Get into the testing mindset by diagramming your data

Cartoon of a stick figure character looking at a chalkboard with a data diagram on it

I drew a chalkboard instead of a whiteboard in this cartoon because it feels more lyrical and poetic to me.

Sometimes we can get a better notion of testing ideas by forcing ourselves to look at the problem through something other than the code.

I often think of data in terms of shapes. Especially for structures like trees and graphs. Most graph based data structures have infinite possible combinations, which we immediately want to reduce to risky, meaningful, and interesting equivalence classes. The trick is finding the true boundaries of equivalence. That is where the shapes come in.

At this point, I start drawing. This article is a diary of me doing that this morning.

Let’s think about testing this tool I am writing

I am in the middle of writing a test specification for a tool I am working on. Yesterday I was adding basic functionality and the tests I created were unit tests, all very confirmatory, all simple checks.

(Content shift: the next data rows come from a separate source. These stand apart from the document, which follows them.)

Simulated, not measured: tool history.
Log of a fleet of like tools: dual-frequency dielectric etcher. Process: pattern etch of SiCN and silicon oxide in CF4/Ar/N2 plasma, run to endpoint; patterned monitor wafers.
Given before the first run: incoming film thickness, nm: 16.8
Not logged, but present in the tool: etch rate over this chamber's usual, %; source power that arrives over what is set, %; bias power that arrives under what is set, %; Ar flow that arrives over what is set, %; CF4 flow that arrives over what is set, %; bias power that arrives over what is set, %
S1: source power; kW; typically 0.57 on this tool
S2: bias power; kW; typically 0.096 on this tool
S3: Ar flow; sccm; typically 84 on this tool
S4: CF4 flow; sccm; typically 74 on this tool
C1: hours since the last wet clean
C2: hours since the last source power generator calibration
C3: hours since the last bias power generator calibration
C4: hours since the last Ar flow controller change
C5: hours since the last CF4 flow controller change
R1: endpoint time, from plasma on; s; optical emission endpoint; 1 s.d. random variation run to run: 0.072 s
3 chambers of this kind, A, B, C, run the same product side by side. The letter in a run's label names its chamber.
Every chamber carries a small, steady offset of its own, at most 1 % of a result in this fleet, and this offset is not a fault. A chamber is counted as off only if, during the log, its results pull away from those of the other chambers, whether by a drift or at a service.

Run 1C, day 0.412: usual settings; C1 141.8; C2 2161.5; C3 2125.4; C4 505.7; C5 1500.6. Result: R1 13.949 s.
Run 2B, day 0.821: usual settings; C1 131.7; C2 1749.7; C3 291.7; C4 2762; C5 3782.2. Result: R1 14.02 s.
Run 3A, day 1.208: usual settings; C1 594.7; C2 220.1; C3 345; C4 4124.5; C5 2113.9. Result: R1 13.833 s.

I wanted to step away from the coding and start considering the problem from a little bit of distance. Rather than guide the next check based on my whitebox view of the code, I wanted to consider the method under test based on its inputs.

I have been working on this document for about two hours, trying to organize my thinking. It is very rough, doesn’t even have test ideas or test cases described yet. It has some pictures, and some analysis of data for the inputs. That part is still incomplete, but I thought it would be interesting to catch the planning process in its rough shape.

Diagramming the problem with pictures

I created a diagram of the method under test DataMaker.getRandomExample() using the DOT language. The image is a bit dense, but the nice thing about DOT images is the diagrams are all text based, which makes it easier to change them and focus on smaller sections. This image serves no other purpose than to help me think.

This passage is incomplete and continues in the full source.